And hitting enter. As we used =, Neovim will print the result to the command area. It should be true for a successful attachment.

Warning! When you are attaching the LSP client to a buffer using Lua like this, you are responsible for making sure that the client is appropriate for the file open in the buffer. For example, that it’s the right language and that the root_dir is appropriate for the file. Without this, the language server will likely respond with errors or garbage.

We can confirm the client was attached using buf_is_attached:

:lua =vim.lsp.buf_is_attached(0, 1)

Again, this should return true.

At this point the buffer will start to receive information from the LSP. For example, it will show errors:

When a client is attached to a buffer, it updates Neovim’s omni-completion to use completions from the LSP server. Call up omni-completion using Ctrl-X Ctrl-O.

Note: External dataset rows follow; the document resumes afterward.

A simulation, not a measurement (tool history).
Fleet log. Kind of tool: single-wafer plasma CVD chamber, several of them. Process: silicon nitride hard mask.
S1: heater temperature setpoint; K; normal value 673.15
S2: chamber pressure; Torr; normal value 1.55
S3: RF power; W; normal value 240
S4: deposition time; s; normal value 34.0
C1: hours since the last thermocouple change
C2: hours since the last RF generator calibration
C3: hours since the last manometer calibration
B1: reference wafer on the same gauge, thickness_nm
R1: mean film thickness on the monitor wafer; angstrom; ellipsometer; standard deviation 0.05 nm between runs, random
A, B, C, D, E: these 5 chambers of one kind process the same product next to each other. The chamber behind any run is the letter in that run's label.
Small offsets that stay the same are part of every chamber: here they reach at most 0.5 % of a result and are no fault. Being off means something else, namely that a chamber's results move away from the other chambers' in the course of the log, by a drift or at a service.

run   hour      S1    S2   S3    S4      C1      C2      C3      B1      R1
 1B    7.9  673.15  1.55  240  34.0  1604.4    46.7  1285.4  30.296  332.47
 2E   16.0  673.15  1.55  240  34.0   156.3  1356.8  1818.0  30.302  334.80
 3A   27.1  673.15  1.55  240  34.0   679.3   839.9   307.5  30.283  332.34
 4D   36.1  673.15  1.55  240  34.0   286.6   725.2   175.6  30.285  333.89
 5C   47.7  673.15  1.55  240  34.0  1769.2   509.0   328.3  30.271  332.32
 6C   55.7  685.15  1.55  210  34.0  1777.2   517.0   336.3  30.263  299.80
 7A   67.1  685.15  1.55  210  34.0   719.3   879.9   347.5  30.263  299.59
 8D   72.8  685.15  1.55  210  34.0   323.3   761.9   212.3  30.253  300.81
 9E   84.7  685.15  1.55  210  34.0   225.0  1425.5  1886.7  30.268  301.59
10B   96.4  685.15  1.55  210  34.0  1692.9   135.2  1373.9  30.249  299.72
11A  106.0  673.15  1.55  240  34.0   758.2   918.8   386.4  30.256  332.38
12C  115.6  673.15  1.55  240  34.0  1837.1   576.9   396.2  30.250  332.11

Pardon the weird colours, this is just how Neovim looked without a theme set in my terminal 🤷.

We can also start to call LSP functions. As Neovim doesn’t map any of this functionality to hot keys by default, we have to call the LSP functions via :lua commands. After putting the cursor on a method, we can use :lua vim.lsp.buf.hover() to show the documentation:

Again, colours improve once you set a theme in Neovim itself 🧑‍🎨.

Other examples:

:lua vim.lsp.buf.definition() will jump to the definition of the symbol under the cursor.
:lua vim.lsp.buf.format() will format the document.
:lua vim.lsp.buf.rename('NEWNAME') will rename a symbol, if the LSP server supports the refactoring.

The Neovim LSP buffer functions documentation has several others that can be called.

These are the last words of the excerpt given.